One of my upper-division students came to me with an idea for her research paper, and she presented the idea with the caveat: "I don't want the paper to be overly feminist... it's so cliche."
Now, of course, I busted out with the "I'm not sure what 'overly feminist' really means" and feminist critique of literature is not a "cliche," but the fact of the matter is that my students really do resist the label "feminist" - don't want to do "feminist" work, don't want to be called "feminists" - and I'm wondering whether this doesn't have something to do with the dominant feminism or feminisms that they encounter.
That's right - dominant feminism(s), which might sound like an oxymoron. Isn't it true that feminism is about dismantling hierarchies and structures of oppression? Isn't it true that feminism is "the radical notion that women are people"? Isn't feminism the antithesis of domination?
Except, for many of my students, that isn't what feminism is. Feminism is something that tells them that their religious beliefs are wrong. Feminism is something that tells them that their mothers and grandmothers and maybe even they themselves are oppressed. Feminism is something that tells them that sexism is everywhere and that they should be suspicious of men. Feminism is something that insists on righteous anger and indignation on the part of women.
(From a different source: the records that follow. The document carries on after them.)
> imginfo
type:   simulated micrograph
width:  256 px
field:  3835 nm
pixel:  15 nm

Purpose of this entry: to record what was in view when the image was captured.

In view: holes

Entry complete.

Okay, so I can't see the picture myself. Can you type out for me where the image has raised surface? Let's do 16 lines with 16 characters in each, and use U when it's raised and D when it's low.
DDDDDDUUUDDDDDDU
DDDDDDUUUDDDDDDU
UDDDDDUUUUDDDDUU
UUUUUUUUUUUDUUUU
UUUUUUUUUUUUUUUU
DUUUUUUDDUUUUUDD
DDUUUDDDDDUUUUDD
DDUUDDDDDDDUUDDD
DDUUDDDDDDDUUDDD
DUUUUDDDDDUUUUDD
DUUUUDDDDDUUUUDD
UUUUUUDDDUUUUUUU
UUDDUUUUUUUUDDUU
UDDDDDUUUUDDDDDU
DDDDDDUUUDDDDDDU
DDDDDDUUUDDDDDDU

Now, when I was a student, I think that I embraced a lot of these things about Feminism (capital-F) because I wanted desperately to rebel and I was intrigued by the idea fighting for my liberation. I liked accusing my mother of being complicit in her oppression and accusing my father of misogyny. It was my thing. Kind of like how it was my thing when I was in high school to correct my parents' grammar. See, for me embracing Feminism (capital-F) was as much about rejecting my working-class roots as anything else. And so, at least to start, I embraced a very upper-middle-class version of feminism.
But as I became freakishly over-educated, and as I saw a bit more of the world, I realized that the upper-middle-class feminism of my peers would never really be my own. For one thing, the whole notion of "choosing" not to work just does not compute for me. The only people in my family who "choose" not to work are on welfare. Both of my grandmothers worked, and my mother has always worked. In other words, "working" is not a "choice' or something one does "for the experience" (as one of my friends' mothers said to my mother when my friend and I were in high school - my mother replied, "Oh, Crazy won't work for the experience, she'll work for the money"). And I have trouble bemoaning the way that I'm compensated in this feminized field of mine, blaming the patriarchy for my salary or for the kind of benefits I receive or whatever, because the reality is that I make more money than most of the people I know, and so I feel kind of rich, comparatively. And finally, I guess I have trouble with some versions of Feminism (capital-F) because they leave out so many women's experiences, and it makes so many women feel judged because they don't conform to certain "feminist" ideals.
And, in fact, it's all of that stuff (I think) that can make some students respond to feminism as if it's played out, a cliche, something that is just totally uninteresting or not for them. I think for many of my students feminism is reserved for privileged yuppies who don't have better things to do with their time, and it's - maybe more than anything else - boring and silly, a waste of time. I'm not saying that these students are right - I don't think that they are - but I do think that this view of things comes from somewhere, and I don't think the only place it comes from is "patriarchy."
So the question is this: to what extent is it my responsibility to show them different versions of feminism? To what extent must feminism to reconcile itself to different kinds of belief systems (conservative religious or political beliefs, for example) in order not to exclude whole groups of women from a feminist agenda? To what extent is it the role of feminist professors, who probably have the most contact with not-yet-feminist women, to show them that feminism is, in fact, "for" them, even if those women have a lot of voices in their lives that contradict dominant feminisms with which they are familiar?